Real Random Numbers Without Additional Hardware

Maurice Castro
Software Engineering Research Centre
Email: maurice@serc.citri.edu.au

Abstract

Random numbers are used in many areas of computing, ranging from games and simulation through to key generation in cryptography. Many applications can be satisfied with pseudo-random numbers. However, some applications, such as generating keys for use in cryptography, require genuine random numbers.

The paper describes a method of extracting a string of random bits from the behaviour of the operating system scheduler. To reduce the load imposed on the system by the random number generator and to improve the properties of the random numbers generated, the random bits gathered from the scheduler are used to perturb a pseudo-random number generator.

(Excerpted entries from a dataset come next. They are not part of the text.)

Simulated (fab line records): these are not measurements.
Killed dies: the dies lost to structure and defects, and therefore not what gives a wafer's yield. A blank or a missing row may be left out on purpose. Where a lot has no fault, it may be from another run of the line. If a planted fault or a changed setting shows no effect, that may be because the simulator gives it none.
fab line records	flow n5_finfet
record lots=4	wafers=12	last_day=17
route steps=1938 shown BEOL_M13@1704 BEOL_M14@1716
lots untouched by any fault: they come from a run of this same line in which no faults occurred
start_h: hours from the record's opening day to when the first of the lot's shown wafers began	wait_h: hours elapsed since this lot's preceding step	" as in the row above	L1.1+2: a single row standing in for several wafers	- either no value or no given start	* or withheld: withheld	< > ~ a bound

The result is a stream of random numbers with a computational cost approaching that of a sequence of pseudo-random numbers, but with the properties of a sequence of real random numbers.

1 Introduction

Random numbers are used in many areas of computing, ranging from games and simulation through to key generation in cryptography. Many applications of sequences of random numbers are satisfied by using computational methods to produce a pseudo-random number sequence - a sequence of values that has the appearance of being random when only a small segment of the sequence is known and the algorithm for selecting the next number is unknown. Some applications, such as generating passwords for a password capability-based operating system (Anderson 1986, Castro 1995) and generating keys for use in cryptography, require genuine random numbers. Genuine random numbers have traditionally been produced through the use of measurements of a physically random process.

Other approaches which use hardware found in an existing system (Davis 1994) typically require modifications to the operating system or access to the hardware at a privileged level. The method proposed here operates at the user level.

The paper addresses a method of extracting a string of random bits from the behaviour of the operating system scheduler. To reduce the load imposed on the system by the random number generator and to improve the properties of the random numbers generated, the random bits gathered from the scheduler are used to perturb a pseudo-random number generator which has the property that a long series of values is required before it is possible to determine the next value (Wallace 1990).

The implementation and testing is being carried out on a number of Unix-based platforms.

2 Scheduling

Multiprogrammed multi-user operating systems typically employ a pre-emptive scheduler. Periodically, processes are interrupted and suspended to allow other processes to be scheduled. The algorithm employed by the scheduler aims to: In general, scheduling algorithms can adjust the length of the quanta - the time a process is allowed to execute before it is next interrupted - and the order in which processes are scheduled.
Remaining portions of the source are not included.